# Witten conjecture

(Redirected from Witten's conjecture)

In algebraic geometry, the Witten conjecture is a conjecture about intersection numbers of stable classes on the moduli space of curves, introduced by Witten (1991), and generalized in (Witten 1993). Witten's original conjecture was proved by Kontsevich (1992).

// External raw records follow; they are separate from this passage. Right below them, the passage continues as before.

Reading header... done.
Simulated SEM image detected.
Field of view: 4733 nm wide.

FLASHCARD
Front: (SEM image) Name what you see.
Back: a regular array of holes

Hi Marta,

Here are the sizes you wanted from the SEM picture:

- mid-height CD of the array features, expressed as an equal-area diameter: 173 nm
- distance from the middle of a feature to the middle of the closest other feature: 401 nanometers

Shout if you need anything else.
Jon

Witten's motivation for the conjecture was that two different models of 2-dimensional quantum gravity should have the same partition function. The partition function for one of these models can be described in terms of intersection numbers on the moduli stack of algebraic curves, and the partition function for the other is the logarithm of the τ-function of the KdV hierarchy. Identifying these partition functions gives Witten's conjecture that a certain generating function formed from intersection numbers should satisfy the differential equations of the KdV hierarchy.

## Statement

Suppose that Mg,n is the moduli stack of compact Riemann surfaces of genus g with n distinct marked points x1,...,xn, and Mg,n is its Deligne–Mumford compactification. There are n line bundles Li on Mg,n, whose fiber at a point of the moduli stack is given by the cotangent space of a Riemann surface at the marked point xi. The intersection index 〈τd1, ..., τdn〉 is the intersection index of Π c1(Li)di on Mg,n where Σdi = dimMg,n = 3g – 3 + n, and 0 if no such g exists, where c1 is the first Chern class of a line bundle. Witten's generating function

$F(t_0,t_1,\ldots) = \sum\langle\tau_0^{k_0}\tau_1^{k_1}\cdots\rangle\prod_{i\ge 0} \frac{t_i^{k_i}}{k_i!} =\frac{t_0^3}{6}+ \frac{t_1}{24} + \frac{t_0t_2}{24} + \frac{t_1^2}{24}+ \frac{t_0^2t_3}{48} + \cdots$

encodes all the intersection indices as its coefficients.

Witten's conjecture states that the partition function Z = exp F is a τ-function for the KdV hierarchy, in other words it satisfies a certain series of partial differential equations corresponding to elements Li for i≥–1 of the Virasoro algebra.

## Proof

Kontsevich used a combinatorial description of the moduli spaces in terms of ribbon graphs to show that $\sum_{d_1+\cdots+d_n=3g-3+n}\langle \tau_{d_1},\ldots,\tau_{d_n}\rangle \prod_{1\le i\le n} \frac{(2d_i-1)!!}{\lambda_i^{2d_i+1}} =\sum_{\Gamma\in G_{g,n}}\frac{2^{-|X_0|}}{|\text{Aut} \Gamma|}\prod_{e\in X_1}\frac{2}{\lambda(e)}$

Here the sum on the right is over the set Gg,n of ribbon graphs X of compact Riemann surfaces of genus g with n marked points. The set of edges e and points of X are denoted by X 0 and X1. The function λ is thought of as a function from the marked points to the reals, and extended to edges of the ribbon graph by setting λ of an edge equal to the sum of λ at the two marked points corresponding to each side of the edge.

By Feynman diagram techniques, this implies that F(t0,...) is an asymptotic expansion of

$\log\int \exp(i \text{tr} X^3/6)d\mu$

as Λ lends to infinity, where Λ and Χ are positive definite N by N hermitian matrices, and ti is given by

$t_i = \frac{- \text{tr} \Lambda^{-1-2i}}{1\times3\times5\times\cdots\times (2i-1)}$

and the probability measure μ on the positive definite hermitian matrices is given by

$d\mu =c_\Lambda\exp(-\text{tr} X^2\Lambda/2)dX$

where cΛ is a normalizing constant. This measure has the property that

$\int X_{ij}X_{kl}d\mu = \delta_{il}\delta_{jk}\frac{2}{\Lambda_i+\Lambda_j}$

which implies that its expansion in terms of Feynman diagrams is the expression for F in terms of ribbon graphs.

From this he deduced that exp F is a τ-function for the KdV hierarchy, thus proving Witten's conjecture.